21st March 2016 Geneva, Switzerland
Dungeons and Dragons
Sorry for last week’s silence. A bout of family flu and some absent colleagues kept me busier than usual but thankfully everyone’s fine again.
The middle two weeks of the Council session have been typically frantic with everyone trying to work out the version of their resolutions to table which they hope will attract the broadest support. But the way we go about our work really isn’t conducive to building agreeable delegates and I’m more convinced than ever that we need some fundamental changes to our working environment. To begin with I’d recommend introducing a couple of missing essentials – daylight and food.
A pseudo-scientific study last year based on cave explorers found that “really weird stuff happens when human are left alone in the dark”. To summarise it seems that without sunlight we lose perception of time and get bad tempered. So sitting for weeks on end in the UN’s underground windowless, dungeons really can’t be conducive to compromise on globally important human rights issues.
As for the food, eating at the UN ought to represent the pinnacle of culinary sophistication, with an array of global delicacies on offer to sustain body and soul through weeks of hard graft. Sadly there are three lunch options during the Council. You can eat 1) slowly, 2) badly or 3) not at all. I’ve extolled the virtues of the pasta bar before but the queue takes forever and I haven’t had time to eat there for nearly two years. The quick and bad sandwich option brings such darkness to my soul that I physically can’t bring myself to order one anymore. Which leaves cantankerous hunger as my regular Council lunch option followed by high sugar binge eating at 5pm, prompting me to go berserk just when I need to calmly negotiate some final words to a resolution.

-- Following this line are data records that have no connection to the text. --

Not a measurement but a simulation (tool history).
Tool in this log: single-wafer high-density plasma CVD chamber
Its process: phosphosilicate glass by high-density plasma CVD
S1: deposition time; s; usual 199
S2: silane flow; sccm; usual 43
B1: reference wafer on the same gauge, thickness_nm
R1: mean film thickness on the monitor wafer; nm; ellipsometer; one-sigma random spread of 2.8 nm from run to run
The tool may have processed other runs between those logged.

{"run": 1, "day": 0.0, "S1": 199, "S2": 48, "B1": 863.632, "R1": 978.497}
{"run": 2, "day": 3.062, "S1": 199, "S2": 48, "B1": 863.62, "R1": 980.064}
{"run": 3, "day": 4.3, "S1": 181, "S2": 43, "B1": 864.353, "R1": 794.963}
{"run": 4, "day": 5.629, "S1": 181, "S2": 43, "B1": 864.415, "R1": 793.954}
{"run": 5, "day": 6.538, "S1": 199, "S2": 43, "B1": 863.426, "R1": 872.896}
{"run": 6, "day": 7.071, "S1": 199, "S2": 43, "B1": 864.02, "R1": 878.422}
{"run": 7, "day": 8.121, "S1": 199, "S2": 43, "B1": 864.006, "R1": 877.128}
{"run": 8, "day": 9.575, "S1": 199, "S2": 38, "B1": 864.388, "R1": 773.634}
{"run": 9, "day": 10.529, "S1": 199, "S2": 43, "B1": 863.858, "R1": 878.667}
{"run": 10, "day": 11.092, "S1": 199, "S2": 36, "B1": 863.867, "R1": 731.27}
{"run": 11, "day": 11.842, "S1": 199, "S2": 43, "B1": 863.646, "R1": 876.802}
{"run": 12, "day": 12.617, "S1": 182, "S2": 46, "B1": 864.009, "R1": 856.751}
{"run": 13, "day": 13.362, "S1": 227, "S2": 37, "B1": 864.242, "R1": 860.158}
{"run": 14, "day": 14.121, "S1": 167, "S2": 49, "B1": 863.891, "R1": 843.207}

Among the many talking points in weeks 2 and 3 was the debate on High Commissioner Zeid’s report. His address to the Council has now become the focal point of each session, with all states anxious to hear whether we’ve been singled out for praise, encouragement or criticism. During the ensuing debate the United States delivered a joint statement on the situation in China, who Zeid had spoken about in critical terms in February. The US statement highlighted China’s deteriorating human rights record, especially the arrests and ongoing detention of rights activists, civil society leaders, and lawyers. It also drew attention to recent disappearances and apparent coerced returns of Chinese and foreign citizens from outside mainland China including Hong Kong Bookseller Lee Po, whose case Zeid had highlighted.
During the Council’s later debate on country situations, North Korea took the decision to absent itself in protest at the Council’s ongoing criticism of its record. North Korea has long been on UN’s human rights agenda, but has always steadfastly refused to engage or seek to improve its record. Given its truly horrific human rights situation North Korea would do much better to accept outside scrutiny and request external help, rather than to boycott. This session the EU and Japan are seeking to establish a new group of experts on accountability in North Korea to recommend practical ways of achieving truth and justice for victims of crimes against humanity in the country.
The UK was among a group of four countries that tabled a resolution last week in response to the Council’s report on South Sudan. The report details the most horrific violations I have read in recent years. Among the atrocities documented are government forces committing massive scale rape against civilians as weapon of warfare and a government policy of allowing armed groups to rape women in replacement for wages. It describes civilians being burnt alive, starved, and many other appalling crimes against
children. There can be no doubt that South Sudan deserves the Council’s strongest condemnation and warrants the new mechanism to monitor human rights in the country that the tabled draft proposes.
When states at the Council try to justify their refusal to support country resolutions they often claim that human rights are a western agenda and that singling out individual countries is a tool used by the developed world to pick on those less developed. This is simply not true and an excellent new book launched at the UN last week on ‘The Making of International Human Rights’ by Danish author Steven Jensen sets the record straight. His work demonstrates how countries like Jamaica, Liberia, Ghana, and the Philippines were at the human rights forefront in the 1960s and transformed the norms upon which the modern international human rights system is built. While western states were historically reluctant to criticise others, it was those form the global south who led the way in shaping human rights as we now know them and using them a tool of international pressure. I hope a good number of my Council colleagues will get the chance to read the book.
I wish you a good final week of the Council. On the home front, now that everyone is back to health, we’ve managed to celebrate my son’s 5th birthday. A colleague of mine who also has young children has asked how I explain the Council’s work to children of his age. It’s got me thinking and I hope to share my thoughts next week but in the meantime my son thought you might like to virtually share his birthday cake. I am not sure if all this talk of dungeons and getting grumpy when I’m hungry inspired my wife when designing the cake. But at least the dragon looks friendly.
Great post, bonus points for the d&d reference!